Tuesday, August 5, 2008

First Lines

Favorite first lines by decade (my decades):

‘70s: “Call me Jonah.” Kurt Vonnegut, Cat’s Cradle – Brevity really is the soul of wit. And important to a teenager.

‘80s: “A screaming comes across the sky.” Thomas Pynchon, Gravity’s Rainbow – I can’t recall why I ever admired this sentence. Wait, I do: It was the drugs I took.

‘90s: “Cities at night, I feel, contain men who cry in their sleep and then say Nothing.” Martin Amis, The Information – The Clinton Administration let me feel free to prize melancholy above all else.

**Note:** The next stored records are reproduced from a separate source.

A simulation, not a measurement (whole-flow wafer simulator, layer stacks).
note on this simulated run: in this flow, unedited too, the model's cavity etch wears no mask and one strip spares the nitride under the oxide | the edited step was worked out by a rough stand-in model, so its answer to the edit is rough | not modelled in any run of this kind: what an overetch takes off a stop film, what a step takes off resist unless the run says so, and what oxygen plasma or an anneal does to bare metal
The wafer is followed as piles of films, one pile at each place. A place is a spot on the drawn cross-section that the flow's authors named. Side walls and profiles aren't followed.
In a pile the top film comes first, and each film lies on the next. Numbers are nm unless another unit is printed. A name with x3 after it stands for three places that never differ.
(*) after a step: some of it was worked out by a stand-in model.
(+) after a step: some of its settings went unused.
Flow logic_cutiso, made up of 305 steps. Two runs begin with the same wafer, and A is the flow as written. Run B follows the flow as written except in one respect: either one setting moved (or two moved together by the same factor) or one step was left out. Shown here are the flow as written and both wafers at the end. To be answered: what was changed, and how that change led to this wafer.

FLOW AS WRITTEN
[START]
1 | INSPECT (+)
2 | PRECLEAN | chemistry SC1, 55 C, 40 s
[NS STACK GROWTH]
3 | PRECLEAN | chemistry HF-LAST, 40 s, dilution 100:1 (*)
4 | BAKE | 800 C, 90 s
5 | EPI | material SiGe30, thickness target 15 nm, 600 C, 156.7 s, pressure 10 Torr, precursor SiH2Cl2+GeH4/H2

‘00s: “Keller flew United to Portland.” Lawrence Block, Hit Man – With so many contemporary writers – apparently not trusting their readers’ attention spans – stocking their opening sentences with pulled triggers and decapitated heads, it’s more than a relief to come across this: Five words that say, “No, really, just keep reading, I trust you, enjoy the story, I know you’ll like it. I’ll attend to the sentences.”

4 comments:

eo said...

"When the guy with asthma finally came in from the fire escape, Parker rabbit-punched him and took his gun away."
-The Mourner, by Richard Stark

eo said...

I love Stark.

Joe Boland said...

Stark can open like that. He can do it. Most of his admirers have a problem: They like to start a story with someone pulling a trigger, but immediately panic: “Oh no, the reader needs to know how we got here.” Then we get to hear what the guy had for breakfast. Then they panic again: “Must make him sympathetic.” Then we get to hear about his childhood…and the story has gone sideways before the first chapter ends. Know what I mean?

eo said...

Absolutely. I've noticed this as well. Stark does give you the background, but much later on. The reader steps into a moving story, picking up the details like one of the crew getting briefed on the way to the job.
Another thing I like about Stark is how he'll bring a Parker and another character(s) to a point of major conflict, then send the narrative off to follow each of the characters on their own divergent path. Later on, he converges everyone's storyline back together for the big payoff. Bang bang, bye-bye.